I have been listening to Diane Keaton read her autobiography Then Again on CD as I drive, and I gotta say, that even with my pretty high expectations, she blew me away.
Much as I love the typical Loni Anderson-esque superficial Hollywood bio, this isn't one of them.
For the curious like me, yes, Ms. Keaton dishes on her relationships, with Al Pacino ("Sometimes I swear Al must have been raised by wolves"), Warren Beatty ("when Warren chose to shine his light on you, there was no going back."), and especially Woody Allen (“He would cringe if he knew how much I care about him”).
Then Again is so much more than a Hollywood tale. Structurally, Keaton shares her biography with the journals of her late mother, a 1950s housewife with unfulfilled artistic ambitions and bouts of depression. Like all biographies, she talks about growing up and learning about life, the difference here is that she has actually learned stuff, and tells the story with charm and humour. And having her read the audio, clearly enjoy it, and get emotional at the sad parts, is breathtaking.
Famous since her Oscar-winning role as Annie Hall, Keaton has since moved into artsy projects such as books about architecture and photography, and directing a documentary on heaven. She is living the “age thing” (she’s 65) that female stars face, with minimum humiliation. She writes honestly about fame, bulimia, family, love, loneliness, fear of intimacy, sexism, and self-esteem. And she’s self-sufficient, saying in Then Again, “I never found a home in the arms of a man.”

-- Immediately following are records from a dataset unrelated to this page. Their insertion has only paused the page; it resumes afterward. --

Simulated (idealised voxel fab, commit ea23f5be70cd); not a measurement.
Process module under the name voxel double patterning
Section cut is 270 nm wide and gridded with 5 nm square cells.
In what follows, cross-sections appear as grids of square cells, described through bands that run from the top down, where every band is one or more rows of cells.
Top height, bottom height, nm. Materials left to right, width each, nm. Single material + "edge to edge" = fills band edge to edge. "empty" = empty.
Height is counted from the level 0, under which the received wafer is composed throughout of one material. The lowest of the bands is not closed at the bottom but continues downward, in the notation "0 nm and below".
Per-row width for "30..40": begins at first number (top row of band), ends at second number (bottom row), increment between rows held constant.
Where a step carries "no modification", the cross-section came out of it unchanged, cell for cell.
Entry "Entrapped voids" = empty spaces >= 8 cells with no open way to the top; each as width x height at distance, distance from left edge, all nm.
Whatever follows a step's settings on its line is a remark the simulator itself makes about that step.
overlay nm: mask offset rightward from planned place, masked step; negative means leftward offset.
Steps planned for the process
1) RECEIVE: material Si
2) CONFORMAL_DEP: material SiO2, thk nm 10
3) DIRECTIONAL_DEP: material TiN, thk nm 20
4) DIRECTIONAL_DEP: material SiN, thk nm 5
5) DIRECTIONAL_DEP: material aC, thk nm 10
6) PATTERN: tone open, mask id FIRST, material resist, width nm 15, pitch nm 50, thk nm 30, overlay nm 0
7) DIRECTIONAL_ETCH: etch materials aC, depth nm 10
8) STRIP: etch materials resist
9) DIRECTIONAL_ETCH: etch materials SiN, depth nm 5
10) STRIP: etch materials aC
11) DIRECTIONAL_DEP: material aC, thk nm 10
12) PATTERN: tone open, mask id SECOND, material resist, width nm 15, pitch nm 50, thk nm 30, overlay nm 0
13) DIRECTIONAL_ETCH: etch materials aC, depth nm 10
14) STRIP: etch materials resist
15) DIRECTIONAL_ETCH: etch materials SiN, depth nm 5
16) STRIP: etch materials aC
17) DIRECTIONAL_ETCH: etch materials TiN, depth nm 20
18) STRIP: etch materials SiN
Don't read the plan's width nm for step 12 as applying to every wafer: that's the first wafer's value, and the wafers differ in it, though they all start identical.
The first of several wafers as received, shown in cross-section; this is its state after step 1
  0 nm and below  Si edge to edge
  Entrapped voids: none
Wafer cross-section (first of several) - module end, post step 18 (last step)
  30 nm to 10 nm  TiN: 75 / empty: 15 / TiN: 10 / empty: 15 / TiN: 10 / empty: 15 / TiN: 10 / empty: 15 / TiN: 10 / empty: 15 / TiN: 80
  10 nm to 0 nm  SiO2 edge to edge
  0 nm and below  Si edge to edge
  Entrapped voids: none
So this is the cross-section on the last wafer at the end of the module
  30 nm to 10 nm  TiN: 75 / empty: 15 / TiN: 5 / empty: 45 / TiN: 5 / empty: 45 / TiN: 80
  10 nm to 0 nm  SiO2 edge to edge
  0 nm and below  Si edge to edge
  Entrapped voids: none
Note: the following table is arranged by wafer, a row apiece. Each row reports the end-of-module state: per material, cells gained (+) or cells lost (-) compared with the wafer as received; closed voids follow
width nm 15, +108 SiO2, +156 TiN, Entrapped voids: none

The message of Annie Hall is: Love fades. Keaton gushes over Allen for making Annie Hall a funny movie with a sad ending. That same funny/sad tone is in this memoir, which is smart and quirky and rambling and awkward, along with charming and sweet and sad and soulful. And on audio it seemed almost too personal at times. Take the time to read it. Or listen to Keaton herself read it to you, as I did...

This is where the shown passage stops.